Spectrographic Standards
While the Manhattan Project work occupied many in our expanded group, another problem became important. With the growth of production in war industries, spectroscopy became essential to speed up control analysis especially in the production of steel. Rapid team operations had been developed to provide spectrographic analysis within a few minutes, thus permitting correction of the steel composition, if necessary, before casting. However, this new procedure required analyzed reference materials in rod electrode form for calibration and, naturally, production laboratories looked to the NBS for help.
For the chemical analysis of steel in the past, 538 Standard Samples, as they were called, had been prepared in the form of chips milled from bars of steel for a variety of compositions. The chips provided a convenient form for preparing solutions for chemical analysis. Stored in the attic of the Chemistry Building were many cores remaining after milling the samples. Possibly these cores (four feet long by two inches in diameter) could be used in spectrographic analysis if prepared in the appropriate electrode forms. When the idea was proposed to Dr. G.E.F. Lundell, Chief of the Chemistry Division, he gave his approval, and we embarked on the new standards program.
At this time I was secretary of Committee E-2 on Spectrographic Analysis of the American Society for Testing Materials and enlisted their help. The Committee supported the effort and two electrode rod sizes (7/32 in. and 1/2 in. in diameter) were adopted. Fabrication of the rods (at no cost to the Bureau) was arranged by Committee member Paul Irish of the Bethlehem Steel Company, and the NBS cores were transported to Bethlehem, Pennsylvania for processing. On July 21, 1942 I was privileged to observe the rolling and drawing procedures, which were all accomplished in one day. Like a scene from the futuristic movie Metropolis the plant floor was a lively and noisy place as the fifty cores of steels were heated, rolled and drawn, requiring careful handling to maintain identity and avoid losses. Men with pyrometers checked temperatures as others moved the hot bars and adjusted the machines. The resulting rods were later centerless ground to final sizes.

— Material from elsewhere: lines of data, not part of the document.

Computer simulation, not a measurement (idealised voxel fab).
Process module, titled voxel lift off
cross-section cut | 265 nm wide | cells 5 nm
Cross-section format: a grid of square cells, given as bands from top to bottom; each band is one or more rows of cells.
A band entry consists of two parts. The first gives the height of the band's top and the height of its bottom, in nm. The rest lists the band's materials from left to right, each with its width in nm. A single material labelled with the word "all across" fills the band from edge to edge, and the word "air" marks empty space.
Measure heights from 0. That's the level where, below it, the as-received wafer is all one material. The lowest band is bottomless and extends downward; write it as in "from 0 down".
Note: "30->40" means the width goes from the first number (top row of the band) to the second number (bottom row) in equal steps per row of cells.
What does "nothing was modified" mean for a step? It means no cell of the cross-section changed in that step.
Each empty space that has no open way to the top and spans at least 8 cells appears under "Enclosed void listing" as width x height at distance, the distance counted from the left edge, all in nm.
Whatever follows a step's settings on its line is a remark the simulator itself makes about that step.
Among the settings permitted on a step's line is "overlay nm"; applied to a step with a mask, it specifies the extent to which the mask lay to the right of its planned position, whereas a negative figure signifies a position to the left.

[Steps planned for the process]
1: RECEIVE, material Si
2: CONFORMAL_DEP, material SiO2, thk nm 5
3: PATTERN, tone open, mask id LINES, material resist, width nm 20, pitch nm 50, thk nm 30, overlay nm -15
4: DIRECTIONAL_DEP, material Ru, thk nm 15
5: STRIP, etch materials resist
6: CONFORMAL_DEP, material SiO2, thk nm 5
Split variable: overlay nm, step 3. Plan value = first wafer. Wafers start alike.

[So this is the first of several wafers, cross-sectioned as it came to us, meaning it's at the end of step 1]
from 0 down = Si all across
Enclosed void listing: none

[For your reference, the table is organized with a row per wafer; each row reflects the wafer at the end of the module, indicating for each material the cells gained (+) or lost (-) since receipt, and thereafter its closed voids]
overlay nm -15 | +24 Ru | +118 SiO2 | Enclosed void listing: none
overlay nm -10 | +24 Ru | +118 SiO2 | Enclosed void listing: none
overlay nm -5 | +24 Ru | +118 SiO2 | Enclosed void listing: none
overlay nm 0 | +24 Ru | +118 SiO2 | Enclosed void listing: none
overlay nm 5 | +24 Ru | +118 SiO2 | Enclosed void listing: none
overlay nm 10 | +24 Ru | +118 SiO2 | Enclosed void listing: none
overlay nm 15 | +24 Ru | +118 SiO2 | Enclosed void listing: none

At the NBS we had to check the homogeneity of the rods and to demonstrate their applicability to the analysis of stee1s. Once when our fellows were manipulating the long rods in our laboratory, Mr. Frederick Bates now Chief of the Optics Division was present. It became clearly evident to him, as he dodged a rod, that we needed more space. With his influence he arranged to have the standards work moved to the recently vacated white Telephone Building located across the road from the Chemistry Building. The rapidly growing spectrographic standard sample program, headed by Chares H. Corliss, now had its own building.
The standards work proved successful, with the first set of 12 steel standards, in the form of short rod sections, being issued by the NBS with the Certificate of Analysis early in 1943. The laboratory continued the development of standard samples and was engaged in related research, e.g. “The Spectrographic Determination of Boron in Steel” published by Corliss and Scribner in 1946.